Last year, Raleigh solar company NC Solar Now installed 615 solar panels on the roof of a local office equipment company’s headquarters. The company, CEI is located off of Glenwood Avenue, near RDU airport. The solar panels will reduce the company’s power consumption from Duke Energy by nearly 80 percent, and thanks to federal and state incentives, CEI will see a full payback on its initial investment in five years.
“The super neat thing is our solar panels are arranged to spell “CEI,” and you can see that if you’re flying over us on the flight path,” says CEI President and COO, Blake Alford. “It’s impressive.”
A new report from citizen-funded advocacy group Environment North Carolina ranks Raleigh among the top cities in the nation for solar power installations in 2014, among several cities in California and in the southwest.
North Carolina ranked second in total solar capacity added last year, and the report, “Shining Cities,” found that Raleigh had enough solar capacity to power more than 2,500 homes, just slightly less than San Francisco and Albuquerque, New Mexico.

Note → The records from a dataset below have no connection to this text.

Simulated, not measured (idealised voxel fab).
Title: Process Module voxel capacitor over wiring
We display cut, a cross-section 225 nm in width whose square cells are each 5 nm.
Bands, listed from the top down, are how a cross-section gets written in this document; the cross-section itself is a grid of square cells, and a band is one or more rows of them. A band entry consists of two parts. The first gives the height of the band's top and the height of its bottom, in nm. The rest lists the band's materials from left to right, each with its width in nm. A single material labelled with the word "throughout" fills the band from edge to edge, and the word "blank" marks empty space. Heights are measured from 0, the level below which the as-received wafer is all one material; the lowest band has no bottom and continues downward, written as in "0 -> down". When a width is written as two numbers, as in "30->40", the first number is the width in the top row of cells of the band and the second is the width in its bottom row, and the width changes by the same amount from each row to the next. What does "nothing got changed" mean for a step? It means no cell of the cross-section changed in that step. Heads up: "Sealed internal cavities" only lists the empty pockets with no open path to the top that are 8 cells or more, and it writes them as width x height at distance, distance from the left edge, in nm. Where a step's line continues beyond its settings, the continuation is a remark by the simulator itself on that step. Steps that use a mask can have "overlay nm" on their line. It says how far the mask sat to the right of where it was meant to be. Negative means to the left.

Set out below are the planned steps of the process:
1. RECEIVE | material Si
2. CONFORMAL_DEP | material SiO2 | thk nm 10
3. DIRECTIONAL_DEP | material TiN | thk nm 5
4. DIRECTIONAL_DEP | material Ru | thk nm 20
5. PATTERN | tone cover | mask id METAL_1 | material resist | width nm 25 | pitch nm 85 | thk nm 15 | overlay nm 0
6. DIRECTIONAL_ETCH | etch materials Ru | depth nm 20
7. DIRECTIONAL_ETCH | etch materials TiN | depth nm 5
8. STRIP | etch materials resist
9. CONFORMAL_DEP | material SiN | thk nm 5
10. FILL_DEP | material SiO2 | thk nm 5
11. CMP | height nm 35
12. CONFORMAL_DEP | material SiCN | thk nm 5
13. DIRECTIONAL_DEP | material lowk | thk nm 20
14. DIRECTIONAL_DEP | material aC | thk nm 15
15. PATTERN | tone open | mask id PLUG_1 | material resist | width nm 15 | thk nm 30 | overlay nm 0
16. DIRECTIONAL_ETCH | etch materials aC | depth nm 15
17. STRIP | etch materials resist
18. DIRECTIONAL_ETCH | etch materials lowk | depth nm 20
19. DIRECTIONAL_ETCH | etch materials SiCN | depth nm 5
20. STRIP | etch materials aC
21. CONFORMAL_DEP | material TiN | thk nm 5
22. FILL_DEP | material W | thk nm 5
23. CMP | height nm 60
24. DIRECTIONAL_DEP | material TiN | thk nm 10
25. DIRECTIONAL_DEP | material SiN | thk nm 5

City Councilmember Russ Stephenson says investing in solar is a “smart business decision,” because it will save citizens money over time, will reduce pollution and the impacts of climate change and helps Raleigh continue to brand itself as a “highly desirable, 21st century city of innovation.”
The report ranks Raleigh 11th in total solar installations per person.
Kathy Miller, the co-founder of Cary-based Yes Solar Solutions, says the per-person ranking is somewhat misleading since most of the city’s solar production comes from large solar installations, like CEI’s, and solar farms; only 6 percent of homes and small businesses have installed solar systems.
“There is a huge growth opportunity in residential rooftops and small commercial rooftop (solar installations),” Miller said. “But it takes incentives to do that.”
Several bi-partisan bills have been filed in the Legislature (most recently yesterday) to extend the 35% renewable energy tax credits beyond their 2016 expiration date, and to encourage completion in the energy market through third party sales. But Duke Energy is “actively fighting” against both measures, according to Environment North Carolina’s director, David Rogers.
“We need to convince state leaders to continue the policies that have allowed solar to shine and convince other cities to follow the lead of Raleigh in terms of making them more solar friendly,” Rogers said.
Raleigh and the Triangle region are home to several solar installation companies, like Yes Solar Solutions and N.C. Solar Now, which installed CEI’s solar panel system. Yes Solar’s Miller says the city of Raleigh makes it easy for consumers and businesses to install solar systems by granting permits swiftly.
Nonprofits NC Warn in Durham and Next Climate in Carrboro sponsored four solarize programs in 2014 to help drive down the costs of installing solar for consumers. Municipalities can sponsor solarize systems as well; in 2009, Portland, Oregon sponsored the first solarize program in the country. For the solarize program to work, the sponsor does the marketing and outreach for solar installation companies, to bring down installation costs for both consumers and businesses.
Miller says both nonprofits will sponsor more solarize programs in 2015, including one starting in April in western Wake County which will bring solar to parts of Cary, Morrisville and Apex. Another program, Solarize the Research Triangle, will encourage employees at Duke University and UNC-Chapel Hill to compete to “out-solarize” each other.
“Solar prices have fallen in the last five or six years, but they have stabilized in the last year and a half,” Miller says. “It’s not going to get much cheaper than it is now.”
A recent report by RTI International and the Scott Madden Consulting Group found that solar has a 20 to 1 payback rate. For the $135 million North Carolina has put into the tax incentives for solar, the return has been $2.6 billion, and the solar industry—which has created 20,000 jobs in the state in the last seven years—is growing twenty times faster than the total economy.
“Extending the tax credit would help consumers, small businesses and solar installation companies,” Miller says. “(While some people say) solar is pushing electricity rates up, it’s actually decreasing rates if you count all the money that goes out of the state to buy coal every year, manage acid rain, repair nuclear facilities and deal with coal ash.”